1

I'm trying to understand at which point object member function becomes bound to object instance. In the following example

function F() {
  this.foo = 'foo';
};

var f = new F();
f.test = function() {
  alert(this.foo);
};

var c = f.test;


f.test();
(f.test)();
var d;
(d = f.test)();
c();

output is "foo", "foo", undefined, undefined ( as expected ). If we look at AST for last 4 lines, it looks like this, and is the same MemberExpression argument for direct call and assignment + call

{
  "type": "MemberExpression",
  "computed": false,
  "object": {
      "type": "Identifier",
      "name": "f"
  },
  "property": {
      "type": "Identifier",
      "name": "test"
  }
}

So the question is: why can't we read (f.test)() as two distinct operations - MemberExpression + CallExpression and instead it looks more like a special case in the language "MemberCallEcpression" ( and why AST parsers don't have it as special case )? Why result of f.foo expression is bound function for function call and unbound for assignment?

Andrey Sidorov
  • 24,905
  • 4
  • 62
  • 75
  • It really is MemberExpression and CallExpression - why do you think it to be otherwise? – Pointy Sep 17 '15 at 04:07
  • Also, you question really isn't terribly clear; you say that the output you get is expected. The question of how "we read" the code isn't clear. What does that mean? What difference does it make how we read it? – Pointy Sep 17 '15 at 04:09
  • because result of MemberExpression is different based on what is _outside_ of the expression – Andrey Sidorov Sep 17 '15 at 04:14
  • 1
    The [*grouping operator*](http://www.ecma-international.org/ecma-262/6.0/index.html#sec-grouping-operator-runtime-semantics-evaluation) doesn't call *GetValue* when evaluating the expression, so it effectively returns the expression and the base object is maintained, so *this* can be set in the call. – RobG Sep 17 '15 at 04:42

1 Answers1

0

Parentheses act as syntactic grouping mechanisms, but they don't do anything in the semantic interpretation/evaluation of expressions. Thus, in a parenthesized expression, whatever is inside the parentheses is held at the point just before the value is retrieved from the subexpression. That means that a property reference subexpression remains in the proper state such that when the value is finally extracted, the operation happens as if the parentheses hadn't been there at all.

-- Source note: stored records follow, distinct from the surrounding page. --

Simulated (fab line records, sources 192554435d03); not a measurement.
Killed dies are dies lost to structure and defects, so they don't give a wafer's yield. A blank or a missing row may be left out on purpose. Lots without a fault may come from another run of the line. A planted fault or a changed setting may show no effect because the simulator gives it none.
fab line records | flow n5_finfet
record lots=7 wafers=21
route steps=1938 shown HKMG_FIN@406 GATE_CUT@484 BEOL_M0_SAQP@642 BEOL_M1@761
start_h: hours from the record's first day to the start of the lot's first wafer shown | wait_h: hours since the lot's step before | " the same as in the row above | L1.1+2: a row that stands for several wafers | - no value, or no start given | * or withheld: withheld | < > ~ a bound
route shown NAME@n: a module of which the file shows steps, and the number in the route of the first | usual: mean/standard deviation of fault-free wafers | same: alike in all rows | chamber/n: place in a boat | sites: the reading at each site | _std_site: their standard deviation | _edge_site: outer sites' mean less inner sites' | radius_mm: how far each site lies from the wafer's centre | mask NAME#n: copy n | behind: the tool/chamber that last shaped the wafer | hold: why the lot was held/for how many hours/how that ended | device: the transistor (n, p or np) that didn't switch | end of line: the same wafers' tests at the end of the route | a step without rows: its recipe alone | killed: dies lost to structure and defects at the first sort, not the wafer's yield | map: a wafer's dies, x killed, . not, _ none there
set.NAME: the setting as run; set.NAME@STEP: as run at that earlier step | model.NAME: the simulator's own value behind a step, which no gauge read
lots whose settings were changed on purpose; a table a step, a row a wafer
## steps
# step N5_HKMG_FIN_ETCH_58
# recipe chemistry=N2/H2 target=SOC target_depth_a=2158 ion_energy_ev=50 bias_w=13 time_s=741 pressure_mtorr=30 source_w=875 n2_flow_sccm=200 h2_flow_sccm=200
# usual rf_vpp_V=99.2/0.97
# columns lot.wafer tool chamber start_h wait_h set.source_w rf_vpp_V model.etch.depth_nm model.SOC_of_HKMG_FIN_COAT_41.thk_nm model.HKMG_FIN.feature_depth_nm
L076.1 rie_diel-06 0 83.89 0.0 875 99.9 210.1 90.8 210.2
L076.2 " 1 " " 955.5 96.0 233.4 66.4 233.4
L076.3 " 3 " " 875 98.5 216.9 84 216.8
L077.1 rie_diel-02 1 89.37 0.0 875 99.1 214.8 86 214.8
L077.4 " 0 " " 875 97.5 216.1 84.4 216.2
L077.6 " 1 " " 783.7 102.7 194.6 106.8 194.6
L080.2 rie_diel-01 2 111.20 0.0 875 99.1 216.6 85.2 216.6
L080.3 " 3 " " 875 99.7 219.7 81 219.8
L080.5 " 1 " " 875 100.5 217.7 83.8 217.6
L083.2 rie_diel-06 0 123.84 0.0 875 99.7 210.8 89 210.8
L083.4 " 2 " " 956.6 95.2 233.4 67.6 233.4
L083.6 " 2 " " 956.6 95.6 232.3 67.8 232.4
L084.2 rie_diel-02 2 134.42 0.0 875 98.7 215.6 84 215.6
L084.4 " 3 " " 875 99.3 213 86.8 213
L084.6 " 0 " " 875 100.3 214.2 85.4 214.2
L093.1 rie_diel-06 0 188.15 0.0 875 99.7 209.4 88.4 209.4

edit — as RobG notes in a couple of comments, the key is in the way the language definition defines the process of evaluating an expression. The spec distinguishes between the steps involved in evaluating to the point at which it's possible to get an actual value to use with an operator, and the step of actually getting the value. In those terms, the ( ) tokens are not actually operators, while something like ., [ ], and = are. Thus, in order to engage in carrying out the behavior of an operator, that GetValue conceptual operation has to be done. At that point, if the source of the value is the result of an . or [], that fact is known and the "method call" this behavior will happen. The value itself however doesn't have any "memory" of where it came from. If the value is used to carry out the behavior of something like = (assignment) or is used as a function call parameter, then future operations on that value won't "remember" that the value was obtained from an object property reference.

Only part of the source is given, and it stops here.